3  Data Visualisation

In this part, you will learn about ggplot2 as one of the most common packages for data visualisation within R. This was my entry point into R as during my PhD I wanted to customise plots that were simply not possible in SPSS. ggplot2 is part of the tidyverse family which is a collection of packages for wrangling, visualising, and analysing data. Each task is possible using functions built into R or other packages but the tidyverse works together like a little ecosystem and I like the function names as verbs to make your code very readable.

ggplot2 works through a layering system, meaning you build plots by adding and customising each component. This provides great flexibility to produce publication-quality plots that you can insert into manuscripts and presentations. We will work through different plot types such as histograms, scatterplots, and violin-boxplots to demonstrate key functionality. You will then have the skills and awareness to look into the components you need for your own research.

3.1 Intended Learning Outcomes

By the end of this part, you will be able to:

  • Read data files into R/RStudio.

  • Understand the ggplot2 layering system of creating plots.

  • Create and edit histograms to visualise the frequency of observations collated into bins.

  • Create and edit barplots to visualise the frequency of different categories.

  • Create and edit a scatterplot to visualise the relationship between two continuous variables.

  • Create and edit a violin-boxplot to visualise the density of data points in a continuous outcome.

  • Save plots as an image to use in reports or presentations.

3.2 Key chapters

3.3 Target Dataset

For most of this chapter, we are using open data from Lopez et al. (2023). The abstract of their article is:

Imagine a bowl of soup that never emptied, no matter how many spoonfuls you ate—when and how would you know to stop eating? Satiation can play a role in regulating eating behavior, but research suggests visual cues may be just as important. In a seminal study by Wansink et al. (2005), researchers used self-refilling bowls to assess how visual cues of portion size would influence intake. The study found that participants who unknowingly ate from self-refilling bowls ate more soup than did participants eating from normal (not self-refilling) bowls. Despite consuming 73% more soup, however, participants in the self-refilling condition did not believe they had consumed more soup, nor did they perceive themselves as more satiated than did participants eating from normal bowls. Given recent concerns regarding the validity of research from the Wansink lab, we conducted a preregistered direct replication study of Wansink et al. (2005) with a more highly powered sample (N = 464 vs. 54 in the original study). We found that most results replicated, albeit with half the effect size (d = 0.45 instead of 0.84), with participants in the self-refilling bowl condition eating significantly more soup than those in the control condition. Like the original study, participants in the selfrefilling condition did not believe they had consumed any more soup than participants in the control condition. These results suggest that eating can be strongly controlled by visual cues, which can even override satiation.

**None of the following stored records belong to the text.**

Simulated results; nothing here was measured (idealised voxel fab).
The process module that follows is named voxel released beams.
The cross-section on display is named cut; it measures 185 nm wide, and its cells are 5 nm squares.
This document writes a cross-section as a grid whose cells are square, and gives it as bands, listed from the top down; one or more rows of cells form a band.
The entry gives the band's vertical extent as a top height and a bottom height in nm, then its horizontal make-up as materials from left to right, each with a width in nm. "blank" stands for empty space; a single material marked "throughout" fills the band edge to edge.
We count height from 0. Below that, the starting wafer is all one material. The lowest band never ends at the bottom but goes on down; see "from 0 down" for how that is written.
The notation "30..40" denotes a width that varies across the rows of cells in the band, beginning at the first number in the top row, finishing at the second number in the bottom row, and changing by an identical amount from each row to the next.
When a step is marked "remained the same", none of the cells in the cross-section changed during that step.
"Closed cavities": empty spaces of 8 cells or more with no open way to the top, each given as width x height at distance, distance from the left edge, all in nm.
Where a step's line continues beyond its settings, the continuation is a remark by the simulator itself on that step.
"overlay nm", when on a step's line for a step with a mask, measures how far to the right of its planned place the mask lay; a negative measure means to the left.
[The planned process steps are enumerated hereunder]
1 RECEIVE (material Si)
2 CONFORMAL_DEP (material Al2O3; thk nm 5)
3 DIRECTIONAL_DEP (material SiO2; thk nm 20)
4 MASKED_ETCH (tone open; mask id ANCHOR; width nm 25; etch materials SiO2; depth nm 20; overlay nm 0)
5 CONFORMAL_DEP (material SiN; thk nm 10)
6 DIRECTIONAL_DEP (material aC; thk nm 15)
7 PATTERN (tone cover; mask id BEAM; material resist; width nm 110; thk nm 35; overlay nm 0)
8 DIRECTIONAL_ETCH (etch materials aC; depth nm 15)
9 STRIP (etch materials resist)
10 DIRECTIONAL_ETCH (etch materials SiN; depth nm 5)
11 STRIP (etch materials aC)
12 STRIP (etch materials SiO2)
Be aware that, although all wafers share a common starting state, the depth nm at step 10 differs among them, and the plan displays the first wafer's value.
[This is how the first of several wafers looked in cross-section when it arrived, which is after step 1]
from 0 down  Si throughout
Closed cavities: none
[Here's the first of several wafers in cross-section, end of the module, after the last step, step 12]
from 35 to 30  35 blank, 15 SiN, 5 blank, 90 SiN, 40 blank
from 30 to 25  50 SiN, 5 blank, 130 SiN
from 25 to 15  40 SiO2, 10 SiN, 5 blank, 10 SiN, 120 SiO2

In summary, they replicated an (in)famous experiment that won the Ig-Nobel prize. Participants engaged in a intricate setting (seriously, go and look at the diagrams in the article) where they ate soup from bowls on a table. In the control group, participants could eat as much soup as they wanted and could ask for a top-up from the researchers. In the experimental group, the soup bowls automatically topped up through a series of hidden tubes under the table. The idea behind the control group is they get an accurate visual cue by the soup bowl reducing, and the experimental group get an inaccurate visual cue by the soup bowl seemingly never reducing. So, the inaccurate visual cue would interfere with natural signs of getting full and lead to people eating more.

In the original article, participants in the experimental group ate more soup than participants in the control group, but the main author was involved in a series of research misconduct cases. Lopez et al. (2023) wanted to see if the result would replicate in an independent study, so they predicted they would find the same results.

In the dataset, we have the following variables:

Variable Description
ParticipantID Participant ID number.
Sex Participant sex.
Age Participant age in years.
Ethnicity Participant ethnicity.
OzEstimate Estimated soup consumption in ounces (Oz).
CalEstimate Estimated soup consumption in calories (kcals).
M_postsoup Actual soup consumption in ounces (Oz).
F_CaloriesConsumed Actual soup consumption in calories (kcals).
Condition Condition labelled numerically as 0 (Control) and 1 (Experimental).

We will use this data to demonstrate how to create different types of plots in ggplot2.